Pew’s Post-Election Findings

By Jim Ellis

The candidates in action at the first presidential debate in Cleveland, Ohio: President Donald Trump (left) and former vice president Joe Biden.

July 8, 2021 — The Pew Research Center conducted a post-election poll and spent seven months developing their conclusions. On the last day of June, they publicized their report.

The study, conducted just after the November election (Nov. 7-12; 11,818 individuals through groups of screened panelists, online) was exhaustive.

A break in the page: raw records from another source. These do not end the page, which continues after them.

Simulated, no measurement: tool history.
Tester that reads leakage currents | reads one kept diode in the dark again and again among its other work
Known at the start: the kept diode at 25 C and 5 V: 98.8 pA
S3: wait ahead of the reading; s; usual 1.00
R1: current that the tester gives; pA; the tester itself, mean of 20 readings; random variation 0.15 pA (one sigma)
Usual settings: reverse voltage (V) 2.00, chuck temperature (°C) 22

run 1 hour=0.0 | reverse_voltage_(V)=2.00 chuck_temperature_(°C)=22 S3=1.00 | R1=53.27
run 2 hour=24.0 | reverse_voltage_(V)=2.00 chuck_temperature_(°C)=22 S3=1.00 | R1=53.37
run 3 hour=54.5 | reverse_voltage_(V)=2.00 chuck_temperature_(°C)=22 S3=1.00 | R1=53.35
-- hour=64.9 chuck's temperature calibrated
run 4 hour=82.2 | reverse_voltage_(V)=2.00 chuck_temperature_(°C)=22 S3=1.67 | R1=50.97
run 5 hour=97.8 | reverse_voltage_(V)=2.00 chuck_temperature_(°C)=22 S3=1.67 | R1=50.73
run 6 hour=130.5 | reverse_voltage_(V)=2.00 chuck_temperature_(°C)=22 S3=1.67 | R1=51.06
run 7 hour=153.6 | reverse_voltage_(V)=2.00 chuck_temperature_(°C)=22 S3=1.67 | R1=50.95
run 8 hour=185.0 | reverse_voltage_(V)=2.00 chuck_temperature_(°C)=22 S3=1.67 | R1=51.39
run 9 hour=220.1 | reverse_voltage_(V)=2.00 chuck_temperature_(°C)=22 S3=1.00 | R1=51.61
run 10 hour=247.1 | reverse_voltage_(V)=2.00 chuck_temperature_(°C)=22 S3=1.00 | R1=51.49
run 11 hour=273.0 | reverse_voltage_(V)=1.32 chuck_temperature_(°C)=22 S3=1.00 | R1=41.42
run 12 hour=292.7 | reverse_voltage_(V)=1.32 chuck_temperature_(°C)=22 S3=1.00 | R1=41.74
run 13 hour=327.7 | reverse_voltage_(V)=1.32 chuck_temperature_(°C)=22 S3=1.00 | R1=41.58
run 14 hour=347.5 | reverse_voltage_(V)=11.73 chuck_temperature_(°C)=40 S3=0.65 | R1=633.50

Quoting the methodology description, “noncitizens and those who refused the citizenship question (N=450), voters who refused to answer the vote choice question (N=84) and panelists who declined to provide their names and thus could not be matched to a voter record (N=139) were removed, leaving 11,145 panelists for analysis.” Of this latter number, 9,668 respondents were validated as voters, meaning the research team verified with a local election office that the particular individual had in fact voted.

The basic voter segmentation conclusions were speculated upon in most media sectors during the early post-election period, but this research validates and expands upon the discovered patterns. Largely, President Biden received a significant boost from suburban voters, which proved the major difference in his increasing Democratic popular vote performance.

Despite losing the popular vote by a substantial margin, former President Trump surprisingly improved his standing with several groups such as Hispanics, Asians, black men, young voters, and women, but not to the degree necessary to counter Biden’s strength with suburban voters.

For example, among suburban voters, according to the Pew research, Biden recorded 54 percent support as compared to Hillary Clinton’s 45 percent in the 2016 election. Conversely, Trump only carried white voters 51-47 percent in the most current election, a major reduction from the 54-38 percent spread he posted four years earlier.

While Trump declined in the suburbs, his performance among rural voters was even stronger than his 2016 benchmark. In 2020, Trump’s percentage among rural voters rose to 65 percent from his 59 percent previous showing. Additionally, rural female voters largely account for his overall increase among women as he moved from 39 percent in ’16 to 44 percent in 2020.

Within the following segments President Biden improved upon Hillary Clinton’s 2016 performance:

Independents
52% – Biden 42% – Clinton
Moderate/conservative Democrats
91% – Biden 85% – Clinton
Catholics
49% – Biden 44% – Clinton
White Catholics
42% – Biden 31% – Clinton
Unaffiliated (religious)
71% – Biden 65% – Clinton

In the other tested segments, Biden and Ms. Clinton’s numbers were within the same realm.

Segmentation groups where Trump significantly improved from his 2016 performance were the following:

Hispanics
28% (2016) 38% (2020)
High School or less
51% (2016) 56% (2020)
Millennials (1981-’96)
31% (2016) 39% (2020)
Urban voters
24% (2016) 33% (2020)
White Evangelicals
77% (2016) 84% (2020)

Interestingly, though Biden outperformed Ms. Clinton at a 10 percent level among Independents, Trump’s percentage remained constant at 43 percent in both 2016 and 2020.

Finally, how people cast their ballot is now becoming a segmentation cell. Mail voting and in-person election day voting produced polar opposite results.

Among those voting early by mail, Biden posted a 65-33 percent support margin. For those voting in-person on election day, the margin remained constant but flipped. Within this group, Trump posted an identical 65-33 percent spread. Those voting early in-person proved to be the swing group. This segment broke 52-47 percent for Biden.

Studies such as this Pew research project not only better tells us what happened in the pivotal 2020 election but provides a roadmap as to the voter groups that each party will target in order to improve their prospects for the coming 2022 crucial midterm elections.